Friday, 13 April 2018

Dead Combo - Odeon Hotel



by Raquel Pinheiro

Odeon Hotel, Dead Combo’s 7th studio album, is not a far cry from Tó Trips and Pedro Gonçalves band usual sound. The mix of fado, spaghetti westerns soundtracks, some flavours of americana and blues, a touch of Africa, Northern & Sub-Saharan, an invocation of a jazz big band (in a reduced format), are all there. Where it stands apart is on its more grounded, more matured, yet, still fresh way of assembling all the, apparently, disjointed parts, in a whole unique scenery.
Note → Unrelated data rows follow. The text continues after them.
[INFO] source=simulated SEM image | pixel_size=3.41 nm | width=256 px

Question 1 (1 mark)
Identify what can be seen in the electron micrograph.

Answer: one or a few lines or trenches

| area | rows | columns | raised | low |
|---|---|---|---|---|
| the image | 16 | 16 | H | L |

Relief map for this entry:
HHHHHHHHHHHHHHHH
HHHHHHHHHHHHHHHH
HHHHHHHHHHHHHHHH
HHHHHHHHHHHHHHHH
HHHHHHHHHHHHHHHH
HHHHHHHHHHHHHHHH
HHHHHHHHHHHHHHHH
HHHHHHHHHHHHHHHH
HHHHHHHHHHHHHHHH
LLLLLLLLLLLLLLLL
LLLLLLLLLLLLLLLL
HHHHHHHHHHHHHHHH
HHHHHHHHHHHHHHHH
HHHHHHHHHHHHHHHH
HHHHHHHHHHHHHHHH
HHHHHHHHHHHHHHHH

Produced by Alain Johannes (Queens of the Stone Age), who also contributes with vocals and guitar playing, and with guest musicians Alexandre Frazão (drums), João Cabrita (baritone, tenor and alto sax), Bruno Silva (viola), Mick Trovoada (percussion), Odeon Hotel’s thirteen tracks show a band secure in its path, not afraid of adding new layers to its creativeness and using guest musicians and singer, Mark Lanegan in I know, I Alone (English translation of Fernado Pessoa’s Ah, só eu sei) in an effective and interesting way.

Lenegan’s vocals brings a dark, dragged, sombre, painful tone that perfectly convey’s Pessoa’s poem spirit. Behind it, the music is a match, slow, grey, serious, funerary. Verdi’s La Forza Del Destino cover sees the Italian composer music absorbed and transmuted in a tender and sorrowful cry of fate/fado.

Joyous, more deconstructed, danceable even, moments can be found in Theo’s Walking and Desassossego and don’t lurk far in Deus Me Dê Grana.